Smaillns
Smaillns

Reputation: 3127

Compare and check out differences between two dataframes using pySpark

Let's suppose that we have a dataframe with the following schema

    root
     |-- AUTHOR_ID: integer (nullable = false)
     |-- NAME: string (nullable = true)
     |-- Books: array (nullable = false)
     |    |-- element: struct (containsNull = false)
     |    |    |-- BOOK_ID: integer (nullable = false)
     |    |    |-- Chapters: array (nullable = true) 
     |    |    |    |-- element: struct (containsNull = true)
     |    |    |    |    |-- NAME: string (nullable = true)
     |    |    |    |    |-- NUMBER_PAGES: integer (nullable = true)

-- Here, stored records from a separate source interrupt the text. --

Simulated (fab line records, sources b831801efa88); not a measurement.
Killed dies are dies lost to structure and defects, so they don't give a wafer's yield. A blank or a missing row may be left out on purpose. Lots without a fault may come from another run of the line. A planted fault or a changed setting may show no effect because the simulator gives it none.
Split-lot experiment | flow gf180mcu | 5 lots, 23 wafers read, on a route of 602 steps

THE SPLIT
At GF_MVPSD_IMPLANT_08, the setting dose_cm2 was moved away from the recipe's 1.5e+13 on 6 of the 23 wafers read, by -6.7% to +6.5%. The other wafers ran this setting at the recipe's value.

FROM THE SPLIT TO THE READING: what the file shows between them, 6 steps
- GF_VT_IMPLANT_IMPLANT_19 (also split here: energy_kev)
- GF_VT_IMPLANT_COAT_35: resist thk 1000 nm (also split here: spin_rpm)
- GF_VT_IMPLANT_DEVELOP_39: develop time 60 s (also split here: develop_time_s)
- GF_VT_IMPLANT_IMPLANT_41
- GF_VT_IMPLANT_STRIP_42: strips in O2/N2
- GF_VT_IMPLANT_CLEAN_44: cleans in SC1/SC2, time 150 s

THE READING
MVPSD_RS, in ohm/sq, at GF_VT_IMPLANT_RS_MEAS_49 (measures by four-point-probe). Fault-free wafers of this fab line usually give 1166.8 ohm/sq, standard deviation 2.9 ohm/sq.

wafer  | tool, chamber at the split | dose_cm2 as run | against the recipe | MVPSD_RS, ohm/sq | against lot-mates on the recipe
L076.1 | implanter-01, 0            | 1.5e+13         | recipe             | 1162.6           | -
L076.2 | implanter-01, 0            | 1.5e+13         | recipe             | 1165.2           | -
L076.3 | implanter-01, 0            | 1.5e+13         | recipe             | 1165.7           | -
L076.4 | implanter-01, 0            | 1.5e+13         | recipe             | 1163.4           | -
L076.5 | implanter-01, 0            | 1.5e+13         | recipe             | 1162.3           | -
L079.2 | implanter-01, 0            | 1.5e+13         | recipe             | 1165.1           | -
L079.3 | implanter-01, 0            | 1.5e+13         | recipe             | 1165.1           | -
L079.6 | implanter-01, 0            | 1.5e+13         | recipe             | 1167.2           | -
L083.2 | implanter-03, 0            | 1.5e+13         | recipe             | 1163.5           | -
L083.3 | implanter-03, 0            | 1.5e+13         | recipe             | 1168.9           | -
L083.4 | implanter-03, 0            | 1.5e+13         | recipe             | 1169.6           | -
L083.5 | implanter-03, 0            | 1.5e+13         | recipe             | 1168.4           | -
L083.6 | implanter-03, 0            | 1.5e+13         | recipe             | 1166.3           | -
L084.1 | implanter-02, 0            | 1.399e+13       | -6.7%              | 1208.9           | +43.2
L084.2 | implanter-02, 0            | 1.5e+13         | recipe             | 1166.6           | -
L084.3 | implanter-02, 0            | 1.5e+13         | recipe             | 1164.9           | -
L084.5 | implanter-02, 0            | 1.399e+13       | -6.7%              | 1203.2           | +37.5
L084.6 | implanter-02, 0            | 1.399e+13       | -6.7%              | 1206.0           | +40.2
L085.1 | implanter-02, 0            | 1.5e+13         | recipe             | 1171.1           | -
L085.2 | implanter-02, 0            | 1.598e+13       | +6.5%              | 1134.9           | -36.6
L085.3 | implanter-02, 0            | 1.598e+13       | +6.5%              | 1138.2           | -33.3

As you can see, we nested struct objects

Let's suppose that the following changes are occured:

{
    "AUTHOR_ID": 1,
    "Books": [
        {
            "BOOK_ID": 1,
            "Chapters": [
                {
                    "id": 1,
                    "NAME": {
                      "before": "Etranger",
                      "after": "L'étranger"
                    }      
                }
            ]
        }
    ]
}

Note: we will show only the Ids and the changed values for the relevant items

Upvotes: 0

Views: 5474

Answers (3)

vmartin
vmartin

Reputation: 503

Give a try to:

from gresearch.spark.diff import *
left.diff(right)

See https://github.com/G-Research/spark-extension/blob/master/DIFF.md

Upvotes: 0

greenie
greenie

Reputation: 444

Here is a sample code to join by authorId and then compare.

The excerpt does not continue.